One of the great things about this year’s festival was the wide-open foyer in the middle of CinemaxX outfitted with simple white couches and tables, a meeting/resting place for director/film people and viewers, allowing them to interact. I sat next to the lovely, alert, 20-something woman from Heidelberg, Rike Holtz.

NT: What characteristics were you looking for in choosing your young star, nine-year-old Jonas Mahlendorf, who plays the main character, Lui?

RH: I did a workshop at a school, searching for the child who wanted to be the leader of the group, one who was competing with the others. Jonas looks soft, maybe even too pretty, but he is driven and a natural leader. All the children who portrayed the characters in the film came from this school. The children inspired me. I adapted the (scripted) characters to their personalities. It’s all about playing /imagination. (Rike says this while intently watching a three-year-old girl pushing against a coffee table with her back.) Look at the tension she is creating! Sometmes the child has a little bit of sand and it is a “cookie” for them. If you find tasks for them, they will give you so many gifts.

NT: How did you experience working with child actors?

RH: I learned very much! In so many instances I did him (Jonas/Lui) really wrong. I tended to destroy his natural energy with my “stand here” and “do this.” He really wanted to do everything right. Sometimes I forgot he was a child. Fro example, I told him to go out the door to the right and he repeatedly would go left. Later I discovered this really upset him, when his mother told me he cried about it to her that evening.

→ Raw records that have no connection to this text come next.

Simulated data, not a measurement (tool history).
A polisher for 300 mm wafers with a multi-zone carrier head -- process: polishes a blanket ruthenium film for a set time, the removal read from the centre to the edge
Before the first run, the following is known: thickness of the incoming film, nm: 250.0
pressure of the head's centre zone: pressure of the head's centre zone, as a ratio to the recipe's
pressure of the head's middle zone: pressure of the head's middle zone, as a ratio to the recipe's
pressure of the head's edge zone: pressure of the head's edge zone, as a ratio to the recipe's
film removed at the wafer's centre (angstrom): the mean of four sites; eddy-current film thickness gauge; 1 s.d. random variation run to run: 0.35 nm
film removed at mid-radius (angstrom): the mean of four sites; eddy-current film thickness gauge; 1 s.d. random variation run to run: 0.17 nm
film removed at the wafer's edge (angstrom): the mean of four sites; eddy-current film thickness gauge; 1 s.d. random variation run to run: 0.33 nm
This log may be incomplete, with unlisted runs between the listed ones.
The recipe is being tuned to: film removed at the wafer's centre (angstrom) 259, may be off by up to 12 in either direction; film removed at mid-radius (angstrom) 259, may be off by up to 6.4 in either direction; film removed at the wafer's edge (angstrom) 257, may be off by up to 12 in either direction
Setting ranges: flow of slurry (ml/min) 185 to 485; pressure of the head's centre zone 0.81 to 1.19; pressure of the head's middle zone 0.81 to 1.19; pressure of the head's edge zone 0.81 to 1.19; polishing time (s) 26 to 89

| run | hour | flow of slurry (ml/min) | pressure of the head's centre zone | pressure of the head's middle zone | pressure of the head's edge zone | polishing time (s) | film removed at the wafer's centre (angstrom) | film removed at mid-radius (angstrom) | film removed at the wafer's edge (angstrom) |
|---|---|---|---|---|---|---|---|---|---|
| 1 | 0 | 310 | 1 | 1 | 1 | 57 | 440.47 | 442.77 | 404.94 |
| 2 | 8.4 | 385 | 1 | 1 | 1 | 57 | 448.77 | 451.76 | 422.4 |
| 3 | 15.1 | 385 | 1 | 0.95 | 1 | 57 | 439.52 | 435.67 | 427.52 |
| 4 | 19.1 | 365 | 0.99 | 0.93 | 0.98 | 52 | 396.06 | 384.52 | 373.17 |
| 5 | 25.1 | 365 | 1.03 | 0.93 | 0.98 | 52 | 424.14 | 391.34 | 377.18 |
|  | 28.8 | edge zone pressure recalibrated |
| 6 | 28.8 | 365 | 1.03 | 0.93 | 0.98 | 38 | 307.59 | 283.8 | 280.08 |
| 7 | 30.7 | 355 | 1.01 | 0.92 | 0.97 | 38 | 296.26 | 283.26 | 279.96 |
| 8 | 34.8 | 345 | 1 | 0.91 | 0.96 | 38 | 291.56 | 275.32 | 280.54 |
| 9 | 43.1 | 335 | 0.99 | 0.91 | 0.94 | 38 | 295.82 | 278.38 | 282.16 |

After the first screening I gave everyone a DVD copy. The next day Jonas had seen it six times! It was incredible how hard he worked, like a professional actor.

NT: Alongside all your planned things, what happened for which you had not planned?

RH: Of course there was a lot. If really bad if you think you are only shooting a script. That is just notes for the film. If nothing happens outside the script, it will be unfortunate. One must then be really well prepared to be able to handle the unexpected.

For example in Lui, when Lui is sad that his hat is damaged, in the script his sister tells him some jokes. But as they were not hers, the little actress did not know how to say them. Trying to solve the problem with her I remembered she was always singing a song with “He..He..” So I said, “This time you sing your song and we will surprise Jonas!” and it really went well instead of the joke. It was a gift she gave me.

NT: What are you working on now?

RH: I have a documentary in post production, the working title is Cholita Libre, about indigenous women in Bolivia whose hobby is wrestling, which they do in their peasant skirts—a strong documentary on how you can achieve everything you want in life, but perhaps not in the way you envisioned it. It will be finished this November.

NT: We look forward to seeing Rike Holt’s Cholita Libre at the FilmFest Hamburg 2009.